And yet, he insists, art lets him walk ahead of the present. “Art allows us to live in the future before it arrives. It becomes both resistance and healing. My work is political because it confronts systems that thrive on Dalit and Black social death. It is spiritual because it refuses to accept death as the final word. I work within what I call Dalit pessimism, which names the way caste, like white supremacy, structures life through erasure and denial. And still, I hold on to the paradox: in survival, we find resistance; in resistance, we glimpse hope.”
His Lutheran formation sharpens that paradox. “I am a Lutheran, shaped by a faith that has never been free of caste discrimination,” he says. “I have faced rejection, denial, and stigmatization within both the church and society because of my Dalit identity. That reality forces me to live in fugitivity, carrying the weight of being unwanted yet refusing to disappear. In that fugitive space, imagination becomes unstoppable. It does not wait for permission. It creates its own pathways of liberation, its own promises of revolution.” Then he reaches for a familiar cadence: “Dr. King’s words echo here: ‘I may not get there with you, but I have seen the promised land.’ My eyes, too, have seen glimpses of it. And through my art, I insist that we keep walking toward that vision, no matter how many walls try to contain us.”

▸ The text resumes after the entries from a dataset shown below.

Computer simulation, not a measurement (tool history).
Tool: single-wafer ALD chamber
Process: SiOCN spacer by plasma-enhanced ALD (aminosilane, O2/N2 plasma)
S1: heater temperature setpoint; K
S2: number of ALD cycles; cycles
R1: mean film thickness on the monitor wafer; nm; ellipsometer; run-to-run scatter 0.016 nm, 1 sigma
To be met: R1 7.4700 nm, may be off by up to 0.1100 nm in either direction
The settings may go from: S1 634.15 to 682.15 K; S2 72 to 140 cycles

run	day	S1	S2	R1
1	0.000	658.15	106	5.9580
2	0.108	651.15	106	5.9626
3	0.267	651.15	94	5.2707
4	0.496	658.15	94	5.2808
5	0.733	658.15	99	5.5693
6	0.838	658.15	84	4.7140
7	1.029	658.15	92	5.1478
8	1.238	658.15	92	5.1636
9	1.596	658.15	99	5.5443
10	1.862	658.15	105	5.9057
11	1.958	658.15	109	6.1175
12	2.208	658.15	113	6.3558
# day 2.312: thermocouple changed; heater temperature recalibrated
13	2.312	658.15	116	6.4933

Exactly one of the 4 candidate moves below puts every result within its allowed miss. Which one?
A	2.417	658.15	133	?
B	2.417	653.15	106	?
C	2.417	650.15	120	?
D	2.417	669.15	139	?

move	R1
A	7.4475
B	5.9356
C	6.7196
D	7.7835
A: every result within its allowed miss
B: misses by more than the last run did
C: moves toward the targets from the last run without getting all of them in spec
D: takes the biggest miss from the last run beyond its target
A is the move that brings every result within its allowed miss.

His scholarship at LSTC—ethics braided with memory and responsibility—threads directly into the studio. “There is no one universal ethics,” he says. “That is what I am learning from Jesus of Nazareth, whose life itself disrupted the dominant moral frameworks of his time. My ethics is deeply grounded in Dalit and Black ethics, which continually challenge the dominant ethical discourse that has been shaped by privilege and power.” The line of formation runs through his family. “I grew up watching my mother, Rev. Unicy Karunakaran, endure the weight of patriarchy and caste discrimination in the church, and yet she carried herself with resilience and resistance. She taught me to see the Gospel through the eyes of those who suffer and to learn from the wisdom of mothers. My wife, Cynthiya, teaches me faith and endurance. My daughters teach me the core of love.” These are not acknowledgments tacked on at the end; they are the ground on which his canvases stand. “These are not just personal lessons; they are theological insights that shape how I write, how I teach, and how I create art.”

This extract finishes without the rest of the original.